**CUDA Image Processing Kernel - Technical Report**

**Objective**

The program implements a CUDA-based convolution kernel for processing a color image. The user specifies the desired filter by choosing a kernel from a predefined list. The kernel size is fixed at 3x3.

**Memory Allocation and Data Transfer**

**Memory Allocation**

1. **Host Memory:** The host allocates memory for both the input and output images.
2. **Device Memory:** CUDA memory allocation (cudaMallocAsync) is used to allocate memory for the input and output images on the device.
3. **Constant Memory:** The kernel weights, image dimensions, and channel information are stored in constant memory for fast access during kernel execution.

**Data Transfer**

* The host copies the input image data to the device memory using cudaMemcpyAsync.
* After processing, the device transfers the processed image data back to the host memory asynchronously.

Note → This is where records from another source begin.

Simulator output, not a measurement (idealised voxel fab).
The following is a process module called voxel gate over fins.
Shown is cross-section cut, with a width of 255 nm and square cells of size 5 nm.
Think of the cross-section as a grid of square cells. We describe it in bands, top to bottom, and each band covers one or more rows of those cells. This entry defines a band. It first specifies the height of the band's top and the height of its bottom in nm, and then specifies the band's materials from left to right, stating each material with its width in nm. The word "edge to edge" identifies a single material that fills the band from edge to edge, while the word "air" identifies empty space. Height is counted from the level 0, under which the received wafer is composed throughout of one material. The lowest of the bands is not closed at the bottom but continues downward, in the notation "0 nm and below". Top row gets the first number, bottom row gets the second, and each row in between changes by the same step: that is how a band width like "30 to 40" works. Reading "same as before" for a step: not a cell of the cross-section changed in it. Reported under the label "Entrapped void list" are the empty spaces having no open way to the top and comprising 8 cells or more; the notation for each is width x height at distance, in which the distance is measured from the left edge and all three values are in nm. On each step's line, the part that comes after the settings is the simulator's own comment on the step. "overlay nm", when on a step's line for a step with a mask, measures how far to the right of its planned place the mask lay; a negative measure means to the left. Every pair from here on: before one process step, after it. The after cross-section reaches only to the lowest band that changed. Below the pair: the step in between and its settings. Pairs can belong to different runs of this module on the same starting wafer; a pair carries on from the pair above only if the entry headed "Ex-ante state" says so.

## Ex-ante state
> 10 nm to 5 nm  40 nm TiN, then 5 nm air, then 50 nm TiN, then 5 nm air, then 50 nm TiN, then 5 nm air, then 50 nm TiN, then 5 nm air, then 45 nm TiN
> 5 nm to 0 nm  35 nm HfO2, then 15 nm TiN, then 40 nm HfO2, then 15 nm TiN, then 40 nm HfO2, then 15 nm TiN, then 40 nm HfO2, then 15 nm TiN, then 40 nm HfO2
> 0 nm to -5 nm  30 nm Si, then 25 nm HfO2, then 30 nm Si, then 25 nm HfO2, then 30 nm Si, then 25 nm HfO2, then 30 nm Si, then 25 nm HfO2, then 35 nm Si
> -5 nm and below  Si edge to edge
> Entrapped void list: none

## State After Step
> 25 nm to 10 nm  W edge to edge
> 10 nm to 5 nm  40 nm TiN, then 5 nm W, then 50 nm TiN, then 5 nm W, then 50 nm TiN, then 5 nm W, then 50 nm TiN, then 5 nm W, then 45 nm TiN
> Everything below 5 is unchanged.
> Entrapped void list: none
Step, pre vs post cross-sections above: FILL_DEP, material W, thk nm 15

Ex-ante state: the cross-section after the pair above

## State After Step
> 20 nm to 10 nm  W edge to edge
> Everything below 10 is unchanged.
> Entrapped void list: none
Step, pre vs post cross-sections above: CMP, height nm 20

**Stream-based Parallelization**

The program uses **4 CUDA streams** to process the image in parallel. The image is divided into horizontal segments, with each stream responsible for a specific number of rows. Overlapping regions (determined by the kernel radius) ensure accurate convolution at the boundaries.

**Stream Workflow**

1. Allocate memory for image chunks.
2. Transfer chunks from host to device asynchronously.
3. Launch the convolution kernel for each stream with corresponding image rows.
4. Transfer results from device to host asynchronously.
5. Synchronize all streams to ensure complete execution.

**Kernel Behavior**

The kernel performs the following operations:

1. Allocates a shared memory matrix of size w\_y \* w\_x to store a tile of the image, including neighbours pixels datas.
2. Loads data into shared memory in two phases to ensure full tile coverage. The first load will load and fill the upper part of the matrix; the second load will fill the lower one.
3. Each thread computes the convolution for a single pixel.
4. The final pixel value is clamped to the range [0, 255] and written to the output image array.
5. The process is repeated for every channel.

**Performance Metrics**

**Observations**

1. **Speedup:** The program achieves an **8.37x speedup** over the sequential version for an image size of 20,000x20,000 pixels.
2. **Kernel Execution Time:** The kernel itself processes the image in approximately **0.08ms**.
3. **CUDA Overheads:** Data transfer and the other CUDA overheads account for **1530ms** of the total execution time.
4. **Image building:** Image building timing is near **700ms**.

**Profiling Results**

* **Compute Throughput:** 67.78%
* **Memory Throughput:** 67.78%
* **L1 Throughput:** 98.27%
* **L1 Hit Rate:** 71.89%
* **L2 Throughput:** 61%
* **L2 Hit Rate:** 91.11%
* **Occupancy:** 94.23%
* **Active Warps per SM:** 30.15
* **Branch Efficiency:** 99.68%
* **Uncoalesced Access:** 83%

**Potential Improvements**

1. **Data Transfer Optimization:** Minimize the overhead caused by host-device memory transfers by optimizing the transfer size and frequency.
2. **Memory Access Coalescence:** Improve global memory access patterns to reduce uncoalesced memory accesses and enhance memory throughput.
3. **Image building:** As the building of the image takes around 700ms, this represents a room of improvement that can be achieved by parallelizing this step too.

**User-selectable Kernels**

The program supports the following 3x3 kernels:

1. **Identity:** No effect on the image.
2. **Blur:** Applies a Gaussian blur effect.
3. **Emboss:** Highlights edges with a directional light effect.
4. **Sharpen:** Enhances edge contrast.
5. **Outline:** Detects image edges.
6. **Bottom Sobel:** Detects vertical edges.
7. **Ridge:** Highlights ridges in the image.
8. **Edge Detection:** Detects edges using a Laplacian filter.
9. **Box Blur:** Averages the surrounding pixels.

**Conclusion**

The CUDA-based convolution kernel demonstrates performance improvements over the sequential approach, achieving good speedup even for large images. Profiling suggests further room for optimization, particularly in memory transfer and access patterns. By leveraging multiple streams and shared memory, the implementation efficiently handles the computational demands of image processing.